Protea is King @Johannesburg International Flower Show

A King Protea. South Africa’s national flower. After an exhausting 16 ½-hour flight to Johannesburg, I was met in the airport with the gift of a fresh bloom.

Refreshed by the South African thoughtfulness of a King Protea “welcome”, I was reminded of the Hawaiian “aloha” tradition of greeting people with orchid leis.

Flowers express our emotions. While 11 official languages are spoken in South Africa - flowers speak all languages.

Are you a fan of protea? I am.

As a speaker and judge for the first Johannesburg International Flower Show, I was excited about working with their native protea.

The freshly-picked blooms had an amazing quality I hadn’t experienced in the US. For the first time I smelled their soft baby-powder, citrusy or honey-like scents that must be lost in transit.

What’s so special about these natural beauties?

South African Protea

A beautiful bloom from a woody shrub, the King Protea is the largest bloom of its genus. Named king because its unique petals resemble a crown. In South African tradition, the flower represents hope and change.

Producing an abundance of nectar, protea are sometimes referred to as sugarbushes though their leaves, bark and seeds are actually poisonous.

Pincushions. Banksia. Waratah. Leucadendron. Fynbos. The list goes on. There are 1,350 species in the Proteaceae plant family. They grow mostly in southern hemisphere dry regions - especially South Africa and Australia.

Fynbos or ‘fine bush’

Fynbos comes from the old Dutch words ‘fine bush’ and refers to the scrubby vegetation of the mountainous South Africa Cape region. About 70% are unique to the region.

These straggly trees and bushes survive harsh wind, sun, nutrient poor soil and little water to produce beautiful flowers every month of the year.

Thick protea stems reach far underground and contain dormant buds that not only can survive the wildfires of the region but need the intense heat to trigger new growth.

Design tip: Cut the woody stem at a sharp 45-degree angle from each side, making a pointed arrow-like point. This sharp stem-end will hold more securely in wet foam.

Mixing the hardy stems with more fragile garden flowers to construct a table runner designed on Midnight floral foam tiles and a coordinating design ring created an interesting vibe.

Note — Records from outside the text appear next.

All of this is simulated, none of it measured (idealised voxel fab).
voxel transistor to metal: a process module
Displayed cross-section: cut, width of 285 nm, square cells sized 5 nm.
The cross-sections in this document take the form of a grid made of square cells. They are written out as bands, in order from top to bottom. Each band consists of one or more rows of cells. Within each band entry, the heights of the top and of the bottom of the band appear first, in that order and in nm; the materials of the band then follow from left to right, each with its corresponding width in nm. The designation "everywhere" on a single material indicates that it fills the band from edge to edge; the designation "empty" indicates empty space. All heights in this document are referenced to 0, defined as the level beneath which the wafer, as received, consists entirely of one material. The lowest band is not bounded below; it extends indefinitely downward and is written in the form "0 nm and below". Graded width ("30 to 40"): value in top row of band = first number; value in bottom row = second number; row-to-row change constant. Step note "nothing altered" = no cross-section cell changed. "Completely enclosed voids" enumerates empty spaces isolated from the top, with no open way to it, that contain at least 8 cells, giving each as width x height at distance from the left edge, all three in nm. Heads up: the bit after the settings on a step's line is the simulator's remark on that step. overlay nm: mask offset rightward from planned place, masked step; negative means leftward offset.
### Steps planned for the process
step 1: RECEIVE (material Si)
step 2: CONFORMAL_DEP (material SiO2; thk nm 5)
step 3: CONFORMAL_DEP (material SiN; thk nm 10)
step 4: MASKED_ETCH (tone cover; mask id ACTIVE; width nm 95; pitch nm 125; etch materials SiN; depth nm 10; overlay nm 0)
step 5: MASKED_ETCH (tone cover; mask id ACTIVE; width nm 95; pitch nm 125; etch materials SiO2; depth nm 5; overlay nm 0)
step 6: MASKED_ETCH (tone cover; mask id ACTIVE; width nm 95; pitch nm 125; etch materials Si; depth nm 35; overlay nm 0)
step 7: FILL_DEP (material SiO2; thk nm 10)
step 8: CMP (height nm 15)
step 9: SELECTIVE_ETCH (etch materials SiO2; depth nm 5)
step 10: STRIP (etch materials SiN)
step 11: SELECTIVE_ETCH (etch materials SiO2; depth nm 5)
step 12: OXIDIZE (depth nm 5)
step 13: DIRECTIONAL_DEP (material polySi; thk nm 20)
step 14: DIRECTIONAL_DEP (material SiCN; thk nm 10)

One competitor used Decorative wire and water tubes as exposed mechanics. These mechanics are considered an element of the freeform botanical couture of the dancer above.

Design tip: Due to the size and weight of some protea stems, applying Floralock – a spray adhesive that is absorbed by the floral foam can offer added security.

Celebrating diversity

In the US, protea are often considered a specialty flower. In South Africa, the beautiful blooms grow wild in the heathlands.

These two winning designs celebrate the diversity of South African flowers and people.

A mesh angel wing frame is filled with classic green floral foam as its water resource. An ombre – the gradual blending of one color hue to another, of fresh South African roses used to represent many cultures blended into one nation.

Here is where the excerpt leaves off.